But such an inflexible system is doing a disservice to students and taxpayers. While age and experience can be an asset in the classroom, youth, enthusiasm and a closer acquaintance with new ideas and innovations can be just as vital. Why should a district hang on to a less effective teacher huffing and puffing through the final lap of his or her career, while they are forced to jettison a younger educator who has demonstrated skill and shows great potential?
Several lawmakers in the state House have proposed nixing the use of seniority to determine who hangs on to their job and going instead with a checklist that would allow performance ratings to be part of the mix. This is the best way to determine that layoffs are handled fairly for all concerned.

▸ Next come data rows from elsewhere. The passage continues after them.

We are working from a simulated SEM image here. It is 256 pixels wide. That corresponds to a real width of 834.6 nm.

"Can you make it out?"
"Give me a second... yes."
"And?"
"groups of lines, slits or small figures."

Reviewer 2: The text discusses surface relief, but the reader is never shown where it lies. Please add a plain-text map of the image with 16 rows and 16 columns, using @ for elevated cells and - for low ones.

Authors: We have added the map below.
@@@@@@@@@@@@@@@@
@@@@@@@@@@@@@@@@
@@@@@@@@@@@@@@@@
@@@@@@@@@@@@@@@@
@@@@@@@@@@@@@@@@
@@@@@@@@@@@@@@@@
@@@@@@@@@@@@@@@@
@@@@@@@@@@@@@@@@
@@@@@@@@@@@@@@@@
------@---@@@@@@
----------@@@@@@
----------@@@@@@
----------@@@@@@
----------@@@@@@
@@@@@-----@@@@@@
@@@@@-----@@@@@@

The Pennsylvania State Education Association, the commonwealth’s largest teachers union, has cried foul, arguing that adopting performance-based layoffs would give school districts incentives to put thumbs on the scales and use subjective performance ratings as a way to get rid of instructors at the top of the pay scale. While we have some misgivings about standardized test scores being weighed too heavily when it comes to defining who is a star and who is not – there is only so much even the most gifted teacher can accomplish, after all, if their pupils come from disadvantaged backgrounds – other factors, including observations by peers and administrators of a teacher’s classroom performance, can and should be used in making that judgment. The proposal has the support of Pittsburgh Public Schools Superintendent Linda Lane, who said in a letter that layoff policies based on seniority “have taken highly effective educators away from students, and forced us to return ineffective teachers to classrooms.”
No one likes to see teachers lose their jobs. But, if some do, wouldn’t it be best that those least suited to the profession be the first to be removed from classrooms?